Just 15 minutes into his Anfield debut and already the Spaniard has scored a goal – against Chelsea of all teams. – that defines exactly what it is he brings to Liverpool. Already the doubts about his £24m transfer fee – a club record – are washed away in a cyclone of pace, power and precision. Already the doubts about leaving Madrid are washed away in a swirl of red. The fans are going bonkers, Torres is a hero. “Oh yes!” screams the commentator, “they’ve fallen in love with him now!”
“It was a shame they then got that penalty, which wasn’t a penalty,” Torres says from his new home in Liverpool, next door to goalkeeper Pepe Reina. “But I’ll never forget that day. Virtually everything you dream of in a debut happened: to score, and against a big club like Chelsea, for it to be a nice goal, the noise, the welcome from the fans, the way they took to me right from the start, it was… incredible…”

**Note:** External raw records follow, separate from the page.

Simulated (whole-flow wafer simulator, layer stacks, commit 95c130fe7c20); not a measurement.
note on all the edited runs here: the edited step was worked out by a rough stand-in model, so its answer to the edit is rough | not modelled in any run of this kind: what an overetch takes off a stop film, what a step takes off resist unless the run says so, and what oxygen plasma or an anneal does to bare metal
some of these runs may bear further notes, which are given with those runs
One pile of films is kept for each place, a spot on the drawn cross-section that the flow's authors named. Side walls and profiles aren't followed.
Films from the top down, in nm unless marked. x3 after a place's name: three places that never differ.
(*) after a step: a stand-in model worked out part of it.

His voice trails off “People had told me about all about Anfield, about the atmosphere, about You’ll Never Walk Alone. But they also told me that however much they explained it to me, I wouldn’t really know what it was like until I had the chance to live it, to experience it. And, you know what? They were absolutely right. I was really surprised by the atmosphere; it was just amazing.”
From most players that might sound like the inevitable cliché or the typical discovery of the foreign footballer touching down in England. But not from Torres, not of Anfield. After all, it was at Anfield where one of the most important players in Spain’s footballing history turned to the man sitting next to him in the main stand and remarked: “Now this is a real football club”; after all, the former Atlético Madrid striker knows all about atmosphere and he certainly knows about hero worship.
Forget the coldness of the Nou Camp or Bernabéu, Atlético’s Vicente Calderón stadium, the only one in Spain where season ticket sales increased when the side were relegated, boasts the most faithful fans and the finest atmosphere in Spain. As Torres explained the last time FourFourTwo met him back in April 2003: “The Bernabéu is like a theatre, very quiet, they don't feel their football; either they whistle or they applaud, nothing else. The Calderón has a different atmosphere. Atlético is different, it’s a special club.”
And at Atlético, Torres was a special player, an icon, the very embodiment of his club. Born and raised in working class Fuenlabrada, an Atlético fan all his life after his grandfather took him to the Calderón, Torres joined the club at 12, made his first team debut at 16 and was captain by the age of 18. Since Atletico’s return to the top flight in 2002, he was top scorer every season and only once in five seasons did any other outfield player finish with a better average rating; he scored 75 times in 173 games in a mediocre team, twice finishing as La Liga’s top scoring Spaniard. Over the last four seasons only Samuel Eto’o and David Villa scored more league goals.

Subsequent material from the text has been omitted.